There’s good news – and some bad – for the last eight residents living at Feros Village Byron Bay after their steadfast refusal to leave the aged care home entered its seventh month.
The New South Wales Government has announced an Expression of Interest (EOI) process for new ownership to keep the ageing facility going. It will hopefully result in a new long-term owner stepping forward and working with the residents to keep them from having to move elsewhere.
Organisations such as Apollo Care Alliance have thrown their hat into the ring.
“We bring a wealth of knowledge, we bring systems and we bring all the financial and we work closely with the local community on improving the services for residents,” Stephen Besci, Apollo Care CEO, told NBN News.

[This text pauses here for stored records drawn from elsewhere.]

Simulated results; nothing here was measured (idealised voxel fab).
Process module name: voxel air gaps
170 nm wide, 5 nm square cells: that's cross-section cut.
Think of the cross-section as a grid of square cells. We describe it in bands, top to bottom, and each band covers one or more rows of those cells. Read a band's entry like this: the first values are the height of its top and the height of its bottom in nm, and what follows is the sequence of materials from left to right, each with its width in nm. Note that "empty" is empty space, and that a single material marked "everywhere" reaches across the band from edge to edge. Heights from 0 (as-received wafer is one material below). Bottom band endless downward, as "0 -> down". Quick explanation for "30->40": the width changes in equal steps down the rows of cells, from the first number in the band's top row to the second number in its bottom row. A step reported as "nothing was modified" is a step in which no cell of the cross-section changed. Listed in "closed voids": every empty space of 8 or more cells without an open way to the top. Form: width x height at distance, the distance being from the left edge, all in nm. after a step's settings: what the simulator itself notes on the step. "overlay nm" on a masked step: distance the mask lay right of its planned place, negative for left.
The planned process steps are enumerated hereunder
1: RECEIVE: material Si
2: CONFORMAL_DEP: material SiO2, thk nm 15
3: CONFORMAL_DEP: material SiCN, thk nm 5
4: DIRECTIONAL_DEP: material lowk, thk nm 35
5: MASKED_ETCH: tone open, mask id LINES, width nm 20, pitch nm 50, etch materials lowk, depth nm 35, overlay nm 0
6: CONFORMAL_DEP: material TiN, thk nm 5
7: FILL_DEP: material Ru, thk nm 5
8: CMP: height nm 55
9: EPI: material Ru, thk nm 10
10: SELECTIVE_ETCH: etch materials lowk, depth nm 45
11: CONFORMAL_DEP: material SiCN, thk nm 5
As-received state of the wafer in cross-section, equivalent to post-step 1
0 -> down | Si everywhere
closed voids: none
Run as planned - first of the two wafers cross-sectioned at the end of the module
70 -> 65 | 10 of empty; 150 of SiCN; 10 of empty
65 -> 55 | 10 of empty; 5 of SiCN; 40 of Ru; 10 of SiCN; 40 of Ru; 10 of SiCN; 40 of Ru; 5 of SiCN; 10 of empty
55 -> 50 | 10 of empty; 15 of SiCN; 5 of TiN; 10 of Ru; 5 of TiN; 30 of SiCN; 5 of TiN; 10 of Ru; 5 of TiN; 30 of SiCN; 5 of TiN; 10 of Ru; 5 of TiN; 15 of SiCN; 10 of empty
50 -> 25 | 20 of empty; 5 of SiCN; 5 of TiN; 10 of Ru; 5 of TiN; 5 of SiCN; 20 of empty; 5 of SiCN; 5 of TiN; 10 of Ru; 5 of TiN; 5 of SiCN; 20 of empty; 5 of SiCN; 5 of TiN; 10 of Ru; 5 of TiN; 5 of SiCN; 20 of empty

From the first day they were told they would have to leave, a plucky group of residents has been led by 95-year-old Kate Smorty. Ms Smorty previously said she felt sorry for Feros Care for trying to move everyone out, because they would be staying no matter what.
Ms Smorty has remained at the forefront of the action since then, motivating residents and the local community. She appeared on The Project last week, revealing she felt very relieved to hear a new owner could be on the way.
“I’ve always risen up and got very cross if I see injustice. If I heard anything on the news that I thought was unjust I would [speak up]. I like justice, I’m not actually a fighter. I would like things to be fair.”
When asked about what she loved the most about Feros Village, Ms Smorty highlighted the luscious gardens and the amount of open space residents can enjoy.
“And instead of one big building, there are four separate cottages with ten rooms in each cottage which means when you go out to the dining room and the same ten people are sitting there it’s like a family.”
In a recurring theme for the Feros Village Byron Bay saga, the good news is still tinged with the bad. Feros Care also provided a statement that welcomed the Government’s support while warning it still may not lead to the residents being able to stay at the site.
“The Expression of Interest (EOI) process by the NSW Department of Planning & Environment (Crown Lands) in no way ensures the eight residents who are refusing to leave will be able to stay should an alternate operator for the site be found,” the statement said.
“Feros Care has repeatedly asserted to government authorities that the reason for the closure is the facility in Byron Bay, which was built as a low-care hostel, is unsuitable and unsafe to remain as a government-funded residential aged care facility.”
“We will review the Expression of Interest though our position remains unchanged, that the site in its current form is not suitable for government-funded residential aged care due to our obligations under the Aged Care Act, and the planning and zoning constraints.”
The regional aged care operator added it had not received any negative feedback from the Aged Care Quality and Safety Commission regarding the handling of the Byron Bay site’s closure. It reaffirmed its commitment to the local aged care community, highlighting its Bangalow Residential Aged Care Facility remains open, 15 minutes away in a neighbouring town.
Once again, it appears that a waiting game is underway as the residents will have to wait and see what happens with the EOI process. Their Lawyer, Mark Swivel, told The Project, ‘It’s a big win for everyone involved’.
“Feros have behaved like they own the land but they don’t and you can’t behave like a property developer because you don’t own the land. There was no plan, no development approval and the residents weren’t told what was going on. It was vague from day one,” he said.